Currently the PTE_PRESENT_INVALID and PTE_PROT_NONE functionality
explicitly occupy 2 bits in the PTE when PTE_VALID/PMD_SECT_VALID is
clear. This has 2 significant consequences:
- PTE_PROT_NONE consumes a precious SW PTE bit that could be used for
other things.
- The swap pte layout must reserve those same 2 bits and ensure they
are both always zero for a swap pte. It would be nice to reclaim at
least one of those bits.
But PTE_PRESENT_INVALID, which since the previous patch, applies
uniformly to page/block descriptors at any level when PTE_VALID is
clear, can already give us most of what PTE_PROT_NONE requires: If it is
set, then the pte is still considered present; pte_present() returns
true and all the fields in the pte follow the HW interpretation (e.g. SW
can safely call pte_pfn(), etc). But crucially, the HW treats the pte as
invalid and will fault if it hits.
So let's remove PTE_PROT_NONE entirely and instead represent PROT_NONE
as a present but invalid pte (PTE_VALID=0, PTE_PRESENT_INVALID=1) with
PTE_USER=0 and PTE_UXN=1. This is a unique combination that is not used
anywhere else.
The net result is a clearer, simpler, more generic encoding scheme that
applies uniformly to all levels. Additionally we free up a PTE SW bit
and a swap pte bit (bit 58 in both cases).

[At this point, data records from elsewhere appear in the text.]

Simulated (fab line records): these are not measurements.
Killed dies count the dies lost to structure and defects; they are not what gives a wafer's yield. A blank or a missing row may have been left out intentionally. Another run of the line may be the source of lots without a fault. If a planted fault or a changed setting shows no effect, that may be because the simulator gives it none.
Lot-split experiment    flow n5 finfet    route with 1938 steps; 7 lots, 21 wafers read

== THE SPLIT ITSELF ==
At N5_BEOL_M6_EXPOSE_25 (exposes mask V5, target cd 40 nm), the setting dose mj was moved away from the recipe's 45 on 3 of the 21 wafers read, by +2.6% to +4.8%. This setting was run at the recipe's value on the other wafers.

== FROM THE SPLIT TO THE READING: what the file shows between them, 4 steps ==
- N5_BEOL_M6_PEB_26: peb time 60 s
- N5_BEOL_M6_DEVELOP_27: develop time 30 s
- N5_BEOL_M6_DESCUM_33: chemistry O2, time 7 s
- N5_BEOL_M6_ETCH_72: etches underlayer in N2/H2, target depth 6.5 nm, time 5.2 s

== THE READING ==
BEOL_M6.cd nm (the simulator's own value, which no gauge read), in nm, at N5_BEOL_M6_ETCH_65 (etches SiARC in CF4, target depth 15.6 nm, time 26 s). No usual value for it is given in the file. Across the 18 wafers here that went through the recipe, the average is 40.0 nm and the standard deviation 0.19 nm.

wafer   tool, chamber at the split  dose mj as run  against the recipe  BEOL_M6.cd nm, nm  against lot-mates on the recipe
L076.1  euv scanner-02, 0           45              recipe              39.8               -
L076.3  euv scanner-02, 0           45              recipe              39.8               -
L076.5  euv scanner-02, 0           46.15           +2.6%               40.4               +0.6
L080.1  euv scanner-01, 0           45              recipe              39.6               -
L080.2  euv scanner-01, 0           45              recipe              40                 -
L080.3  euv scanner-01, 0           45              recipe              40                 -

Reviewed-by: Catalin Marinas <catalin.marinas@arm.com>
Signed-off-by: Ryan Roberts <ryan.roberts@arm.com>
---
arch/arm64/include/asm/pgtable-prot.h | 3 +--
arch/arm64/include/asm/pgtable.h | 31 +++++++++++++++------------
2 files changed, 18 insertions(+), 16 deletions(-)
diff --git a/arch/arm64/include/asm/pgtable-prot.h b/arch/arm64/include/asm/pgtable-prot.h
index cdbf51eef7a6..81f07b44f7b8 100644
--- a/arch/arm64/include/asm/pgtable-prot.h
+++ b/arch/arm64/include/asm/pgtable-prot.h
@@ -18,7 +18,6 @@
#define PTE_DIRTY (_AT(pteval_t, 1) << 55)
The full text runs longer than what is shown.